Python connects the different part of your data pipeline

Python is the glue that holds the various parts of your data pipeline together. While powerful data processing engines (Snowflake, Spark, BigQuery, etc) have made processing large amounts of data efficient, you still need a programming language to tell these engines what to do.

In most companies, Python dominates the data stack. You’ll typically use Python to pull data from the source system (Extract), tell the data processing engine how to process the data (e.g, via SQL queries on Snowflake or SQL/Dataframe query on Spark), and load data into its destination.

In this section, we will cover the basics of Python, its application in data engineering, and conclude with a topic crucial for ensuring code changes don’t break existing logic (testing).

Data is stored on disk and processed in memory

Python is not the most optimal language for large-scale data processing. You would often use Python to tell a data processing engine what to do. For this reason, it’s critical to understand the difference between disk and memory.

When we run a Python (or any language) script, it is run as a process. Each process will use a part of your computer’s memory (RAM). Understanding the difference between RAM and Disk will enable you to write efficient data pipelines; let’s go over them:

Memory is the space used by a running process to store any information that it may need for its operation. The computer’s RAM is used for this purpose. This is where any variables you define and the Pandas dataframe you use will be stored.
Disk is used to store data. When we process data from disk (read data from a CSV, etc.), it means that our process reads data from disk into memory and then processes it. Computers generally use HDDs or SSDs to store files.
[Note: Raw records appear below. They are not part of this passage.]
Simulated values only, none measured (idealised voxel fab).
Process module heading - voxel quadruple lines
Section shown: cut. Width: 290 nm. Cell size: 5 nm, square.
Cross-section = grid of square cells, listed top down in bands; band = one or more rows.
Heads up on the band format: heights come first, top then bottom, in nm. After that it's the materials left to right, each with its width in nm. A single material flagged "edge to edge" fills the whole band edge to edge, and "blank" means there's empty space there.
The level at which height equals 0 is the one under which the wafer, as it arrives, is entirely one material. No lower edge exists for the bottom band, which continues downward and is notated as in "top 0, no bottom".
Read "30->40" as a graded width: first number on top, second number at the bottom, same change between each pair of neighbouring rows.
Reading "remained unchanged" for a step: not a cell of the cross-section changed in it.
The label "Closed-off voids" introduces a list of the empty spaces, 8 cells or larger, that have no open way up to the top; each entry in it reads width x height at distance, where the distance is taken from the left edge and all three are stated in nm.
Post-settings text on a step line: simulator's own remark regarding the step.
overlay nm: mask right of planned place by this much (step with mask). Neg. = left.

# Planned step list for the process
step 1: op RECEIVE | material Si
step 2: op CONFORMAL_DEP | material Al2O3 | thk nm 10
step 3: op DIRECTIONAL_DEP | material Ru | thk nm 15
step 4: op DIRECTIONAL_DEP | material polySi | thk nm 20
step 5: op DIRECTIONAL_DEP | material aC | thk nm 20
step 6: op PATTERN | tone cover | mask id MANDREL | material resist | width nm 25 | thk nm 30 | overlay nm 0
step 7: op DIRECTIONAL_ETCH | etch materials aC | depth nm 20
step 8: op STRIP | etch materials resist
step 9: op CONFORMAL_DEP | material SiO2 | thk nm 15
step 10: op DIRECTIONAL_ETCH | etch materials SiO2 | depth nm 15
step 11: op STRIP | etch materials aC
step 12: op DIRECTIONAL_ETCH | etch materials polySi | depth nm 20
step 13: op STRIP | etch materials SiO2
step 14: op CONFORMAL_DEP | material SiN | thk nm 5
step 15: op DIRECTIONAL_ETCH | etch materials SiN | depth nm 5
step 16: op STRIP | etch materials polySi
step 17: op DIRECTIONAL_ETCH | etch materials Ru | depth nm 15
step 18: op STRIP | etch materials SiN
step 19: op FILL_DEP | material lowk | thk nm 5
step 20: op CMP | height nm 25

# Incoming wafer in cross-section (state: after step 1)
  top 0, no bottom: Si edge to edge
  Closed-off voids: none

RAM is expensive, while disk (HDD, SSD) is cheaper. One issue with data processing is that the memory available to use is often less than the size of the data to be processed. This is when we utilize distributed systems, such as Spark or DuckDB, which enable us to process data larger than memory.

As we will see in the transformation sections, when we use systems like Spark, Snowflake, or Duckdb, Python is just the interface; the real data processing (and Memory and disk usage) depends on the data processing engine.